It was at this point that I learned the saw did not have a slow start-up similar to my cordless drill. If I squeeze the drill trigger just a bit, it starts turning very slowly. I thought I'd be able to apply this strategy with the saw. Nope. It's either on or off at full speed. The initial movement startled both of us. Leigh with sensation, and me with concern that I would injure her. She asked me to stop. Then start again. This time I intentionally fired a short burst and stopped. She exhaled and asked me to go again. I depressed the trigger longer, let go, and then pulled it again, trying to simulate a cycle of on and off that would modulate the speed.

We went back and forth for several minutes. The sensations shifting between too intense and just right for Leigh. When we were both comfortable with the ins and outs (pun intended) she pulled her go to vibrator (one with a long narrow vibrating tip) out of the bedside drawer, and placed it on her clit as I was working the saw.

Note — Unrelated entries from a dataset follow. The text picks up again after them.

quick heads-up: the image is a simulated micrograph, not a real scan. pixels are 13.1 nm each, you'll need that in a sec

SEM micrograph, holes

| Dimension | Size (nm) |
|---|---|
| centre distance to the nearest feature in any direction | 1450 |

What resulted was a thunderous shuddering of her body and a vociferous release from her lungs. After several moments, she asked me to stop, and then she relaxed and started catching her breath.

"How was it? Are you ok?" I asked.

"Yeah," she sighed. "It was weird. I kept feeling like I was just about to orgasm, and then like I just had, over and over."

"Both good feelings?" I confirmed. She responded in the positive.

After Leigh composed herself she got up to go to the bathroom and I went to fetch the vacuum cleaner to clean up the drift of sawdust that fell out of the blade housing onto my side of the bed. We both slept well that night.

I asked Leigh today how her vagina felt and she said it was fine. Although she did admit she was concerned it might be sore today, much as I had. So far, so good.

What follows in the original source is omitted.